Posted date: October 8th 2014 . Author Gregory Preston .
Seven 7-Eleven convenience stores and service stations in NSW were bought at a Sydney auction in August by private investors for a combined total of $33.085 million, with a benchmark yield of 3.85 per cent and average yield of 4.6 per cent (The Urban Developer).
The properties sold by the BRW Rich List Withers & Barlow family, were purchased with leases of 15 years, plus three five year options (The Urban Developer).
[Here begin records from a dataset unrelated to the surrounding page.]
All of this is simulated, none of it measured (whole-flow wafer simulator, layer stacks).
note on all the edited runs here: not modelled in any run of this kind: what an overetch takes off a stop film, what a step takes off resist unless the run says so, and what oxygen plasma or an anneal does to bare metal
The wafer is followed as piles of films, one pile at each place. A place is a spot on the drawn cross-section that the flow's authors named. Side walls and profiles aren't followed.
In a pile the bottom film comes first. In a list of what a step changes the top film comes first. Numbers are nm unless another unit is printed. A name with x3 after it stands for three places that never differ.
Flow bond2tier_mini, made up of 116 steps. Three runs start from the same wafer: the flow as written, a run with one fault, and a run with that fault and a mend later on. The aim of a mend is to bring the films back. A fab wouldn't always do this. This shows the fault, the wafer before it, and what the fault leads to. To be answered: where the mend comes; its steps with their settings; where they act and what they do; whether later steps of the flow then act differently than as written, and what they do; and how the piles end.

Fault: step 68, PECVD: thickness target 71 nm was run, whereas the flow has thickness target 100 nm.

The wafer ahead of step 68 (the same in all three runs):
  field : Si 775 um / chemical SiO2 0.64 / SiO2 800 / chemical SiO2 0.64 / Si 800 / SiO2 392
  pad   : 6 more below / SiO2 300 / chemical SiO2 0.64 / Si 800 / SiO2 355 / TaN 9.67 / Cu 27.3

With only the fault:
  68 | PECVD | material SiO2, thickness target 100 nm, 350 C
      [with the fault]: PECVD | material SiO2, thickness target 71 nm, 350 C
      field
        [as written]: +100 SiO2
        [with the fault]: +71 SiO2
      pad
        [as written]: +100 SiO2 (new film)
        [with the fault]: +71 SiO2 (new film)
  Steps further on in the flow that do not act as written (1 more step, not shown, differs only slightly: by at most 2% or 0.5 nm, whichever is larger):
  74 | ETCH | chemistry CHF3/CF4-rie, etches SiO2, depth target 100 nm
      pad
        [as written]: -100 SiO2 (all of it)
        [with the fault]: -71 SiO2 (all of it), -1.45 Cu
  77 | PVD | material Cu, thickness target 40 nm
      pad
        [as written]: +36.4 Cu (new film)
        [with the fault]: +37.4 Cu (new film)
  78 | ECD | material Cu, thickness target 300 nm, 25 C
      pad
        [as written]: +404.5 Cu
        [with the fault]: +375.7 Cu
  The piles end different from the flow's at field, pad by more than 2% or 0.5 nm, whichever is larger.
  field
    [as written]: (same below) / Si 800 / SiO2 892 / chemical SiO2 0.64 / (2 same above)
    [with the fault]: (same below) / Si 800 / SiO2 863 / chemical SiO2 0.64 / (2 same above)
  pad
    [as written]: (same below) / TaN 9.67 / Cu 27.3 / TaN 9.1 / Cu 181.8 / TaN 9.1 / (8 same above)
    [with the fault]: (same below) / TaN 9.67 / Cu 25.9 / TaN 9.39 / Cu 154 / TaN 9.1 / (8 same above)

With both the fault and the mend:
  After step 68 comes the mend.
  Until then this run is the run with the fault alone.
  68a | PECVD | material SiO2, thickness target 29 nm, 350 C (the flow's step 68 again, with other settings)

The Withers & Barlow family have an additional 3 stores that will be auctioned in QLD and another six in Victoria, bringing the total properties being sold across Australia to 17. The property locations and prices in NSW as reported in The Australian:
- Ashfield sold for $4.9m with a yield of 4.21%
- Camperdown sold for $3.65m with a yield of 4.72%
- 940 Pittwater Road, Dee Why sold for $5.05m with a yield of 3.85%
- 38 Barrenjoey Road, Mona Vale sold for $4.32m with a yield of 5.04%
- Lane Cove Road, Macquarie Park sold for $6.01m with a yield of 4.94%
- Sans Souci sold for $4.55m with a yield of 4.96%
- St Ives sold for $4.6m with a yield of 4.96%
The sizes of the properties vary from 1113 square metres to 5598 square metres with an expected rental income between $166,566 and $334,647 per year (BRW).
7-Eleven Stores Pty Ltd rank in the Top 30 of BRW’s Top 500 Private Companies Listing.
The recent RBA decision to the keep the cash rate unchanged at 2.5 per cent was seen as an additional incentive for the property buyers (SMH).
The yields shown represent what appears to be very strong yields for the sale and lease back interest. The extent to which these yields will be repeated in the market for one off sales remains to be seen. Often demand for small investment properties is heightened when groups of like properties are auctioned at the one time driving yields down to levels that properties wouldn’t otherwise achieve if they were to be offered individually.
Historically, valuing auctioned sale on leaseback properties after the frenzied auction yield has proven to be difficult when they are considered on a one sale basis. It remains to be seen if the yields for individual properties could be ratified by individual sales.